Negotiations between India and the European Free Trade Association (EFTA) on a crucial trade deal have hit a roadblock, primarily due to Switzerland’s apprehensions over mobility and intellectual property rights (IPR). The 20th round of talks, held in Geneva and via video-conference from November 20-30, saw concerns raised by Switzerland, a member of the EFTA, regarding the mobility of Indian professionals and IPR.
Switzerland’s unease with the provisions related to the mobility of Indian professionals stems from its status as a Schengen visa framework member, despite not being part of the European Union. Intellectual property rights, crucial for many EFTA exports, particularly from Switzerland, have also become a sticking point in the negotiations.
The EFTA, comprising Iceland, Liechtenstein, Norway, and Switzerland, aims to finalize the Trade and Economic Partnership Agreement (TEPA) before India’s general election process begins in 2024. Talks, initiated in 2008, were put on hold in 2013 but resumed in 2016 and gained momentum this year. However, the recent Swiss concerns and a revised Indian proposal on market access have complicated the negotiations, despite significant progress in recent months.
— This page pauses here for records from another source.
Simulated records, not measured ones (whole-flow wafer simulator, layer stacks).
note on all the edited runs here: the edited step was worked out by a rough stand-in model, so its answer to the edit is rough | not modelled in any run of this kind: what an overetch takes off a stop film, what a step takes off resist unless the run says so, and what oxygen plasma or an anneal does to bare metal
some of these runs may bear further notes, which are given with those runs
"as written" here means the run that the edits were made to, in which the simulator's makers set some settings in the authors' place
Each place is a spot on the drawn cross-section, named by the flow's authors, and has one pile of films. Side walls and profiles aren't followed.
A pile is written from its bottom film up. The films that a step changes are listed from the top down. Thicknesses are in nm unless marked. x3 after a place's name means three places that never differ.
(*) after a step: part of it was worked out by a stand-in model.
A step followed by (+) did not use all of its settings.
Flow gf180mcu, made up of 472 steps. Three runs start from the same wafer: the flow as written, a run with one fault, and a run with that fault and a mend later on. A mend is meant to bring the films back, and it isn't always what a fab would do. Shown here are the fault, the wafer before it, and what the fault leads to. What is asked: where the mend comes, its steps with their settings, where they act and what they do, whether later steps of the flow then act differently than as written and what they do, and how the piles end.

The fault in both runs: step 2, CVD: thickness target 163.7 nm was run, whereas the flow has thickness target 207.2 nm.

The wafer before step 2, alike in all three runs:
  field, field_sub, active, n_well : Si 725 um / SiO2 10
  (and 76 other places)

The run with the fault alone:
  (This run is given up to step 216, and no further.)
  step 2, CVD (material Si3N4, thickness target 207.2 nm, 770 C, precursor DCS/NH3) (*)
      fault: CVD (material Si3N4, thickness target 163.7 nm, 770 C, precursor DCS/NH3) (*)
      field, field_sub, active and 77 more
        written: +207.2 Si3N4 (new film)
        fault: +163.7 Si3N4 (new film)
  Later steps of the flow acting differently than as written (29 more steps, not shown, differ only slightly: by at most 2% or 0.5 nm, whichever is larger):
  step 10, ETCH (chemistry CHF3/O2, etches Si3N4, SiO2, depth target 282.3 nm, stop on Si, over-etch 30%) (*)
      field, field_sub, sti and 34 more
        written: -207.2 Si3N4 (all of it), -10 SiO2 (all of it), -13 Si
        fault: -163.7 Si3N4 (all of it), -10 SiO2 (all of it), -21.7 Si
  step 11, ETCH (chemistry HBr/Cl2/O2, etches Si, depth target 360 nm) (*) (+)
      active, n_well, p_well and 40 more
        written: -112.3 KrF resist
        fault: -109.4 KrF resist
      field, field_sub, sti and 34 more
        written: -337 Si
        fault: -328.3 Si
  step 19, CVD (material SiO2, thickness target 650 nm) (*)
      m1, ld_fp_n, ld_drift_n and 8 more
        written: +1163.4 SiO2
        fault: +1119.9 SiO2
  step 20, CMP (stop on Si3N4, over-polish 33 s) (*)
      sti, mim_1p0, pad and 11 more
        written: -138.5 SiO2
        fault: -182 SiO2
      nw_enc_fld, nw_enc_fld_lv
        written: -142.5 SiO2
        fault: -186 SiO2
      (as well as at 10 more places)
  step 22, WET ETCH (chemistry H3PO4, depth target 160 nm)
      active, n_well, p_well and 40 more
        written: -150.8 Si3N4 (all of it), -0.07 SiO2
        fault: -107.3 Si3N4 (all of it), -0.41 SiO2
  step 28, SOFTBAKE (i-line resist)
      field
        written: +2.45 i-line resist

While there is no official deadline for concluding the deal, both sides aim to sign TEPA early next year. Efforts are underway to address outstanding issues, with recent high-level visits from Norway’s trade minister and Switzerland’s state secretary for economic affairs to New Delhi. The talks covered various aspects, including trade in goods and services, rules of origin, IPR, trade and sustainable development, and more.
Both India and the EFTA are keen on achieving a balanced trade deal, considering the current trade imbalance favoring EFTA member states. The total trade between India and EFTA in 2021-22 was $27.23 billion, with a significant deficit for India.